“When attacked, you find it difficult to see the situation clearly. You hold the other person responsible, and anger unconsciously awakens in you.
“You need to know that the one who is attacking is not aware of himself. He does not know that he is love, at least not at that moment. It is not evil that leads him to do this, but he repeats the same old unconscious pattern. It could also be that he feels that the love and anxiety he feels for you is motivating him.
“For your anger or frustration to be dissolved, you need to see the situation clearly. Before you do anything tune to the love that lives in you and let it lead you.
“If you express your gratitude to your sibling and thank him or her for their concern or remark, you step out of the system of fearful thoughts, since the ego does not feel gratitude. You know that everything is for your happiness, so the attack from your brother or sister will also help you–otherwise it would not be in your experience. If you are able to accept that idea, you will feel sincere thanks. Your sibling helps you to be love in all circumstances. By expressing your gratitude toward them, you also stop a series of reactions within them, as your gratitude causes his or her ego to retreat, if only for a moment.

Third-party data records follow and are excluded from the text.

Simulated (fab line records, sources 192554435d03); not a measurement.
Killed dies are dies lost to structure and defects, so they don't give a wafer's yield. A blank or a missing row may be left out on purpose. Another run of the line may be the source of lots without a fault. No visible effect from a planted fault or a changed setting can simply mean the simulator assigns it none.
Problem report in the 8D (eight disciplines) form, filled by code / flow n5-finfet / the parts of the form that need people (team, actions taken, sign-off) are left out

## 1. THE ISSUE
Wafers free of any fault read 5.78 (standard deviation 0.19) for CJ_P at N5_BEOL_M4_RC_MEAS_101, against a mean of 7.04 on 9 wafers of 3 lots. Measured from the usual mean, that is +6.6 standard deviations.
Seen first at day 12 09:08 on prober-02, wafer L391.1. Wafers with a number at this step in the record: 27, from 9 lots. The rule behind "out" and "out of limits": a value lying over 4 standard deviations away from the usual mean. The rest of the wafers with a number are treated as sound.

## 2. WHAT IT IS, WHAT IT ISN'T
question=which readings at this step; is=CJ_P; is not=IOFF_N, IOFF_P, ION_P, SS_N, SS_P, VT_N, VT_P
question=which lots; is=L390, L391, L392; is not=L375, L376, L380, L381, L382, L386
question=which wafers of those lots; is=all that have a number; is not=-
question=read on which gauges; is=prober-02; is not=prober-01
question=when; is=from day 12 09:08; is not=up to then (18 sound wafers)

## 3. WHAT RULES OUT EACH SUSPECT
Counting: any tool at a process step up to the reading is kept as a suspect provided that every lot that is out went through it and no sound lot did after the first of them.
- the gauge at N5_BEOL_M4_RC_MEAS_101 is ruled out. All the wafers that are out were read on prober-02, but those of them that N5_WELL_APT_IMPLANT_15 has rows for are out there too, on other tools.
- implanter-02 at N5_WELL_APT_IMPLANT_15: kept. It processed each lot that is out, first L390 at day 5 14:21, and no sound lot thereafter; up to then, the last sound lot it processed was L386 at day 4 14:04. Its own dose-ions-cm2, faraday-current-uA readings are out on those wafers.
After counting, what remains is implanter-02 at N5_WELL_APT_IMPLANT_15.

“This puts you in the self that you are. The love within you will guide you, and you will receive the divine inspiration you seek.” Dewdrops of Wisdom, Chapter 30. Message from Mary.
When a dear friend hurts us in what seems to be an attack (because it hurts so much), it is very likely that that person’s own anxiety is motivating what has been said. Much of what we say or do comes up for unconscious reasons; neither the other person or ourself knows why some things happen. They just seem to.
An important idea to take from this quotation is that everything that happens, overseen by a loving God, is meant for our benefit. Nothing happens by chance, even when it is prompted by unconsciousness on the part of the perpetrator.
We know we need to forgive, and we need to forgive first. Forgive, and then you will come to understand. That idea does not come from the book I am quoting, but from long ago in reading, and it is something I have found true to life.
Ask God for enlightenment when something difficult comes our way. He will respond when we can alter our anger into something more beneficial.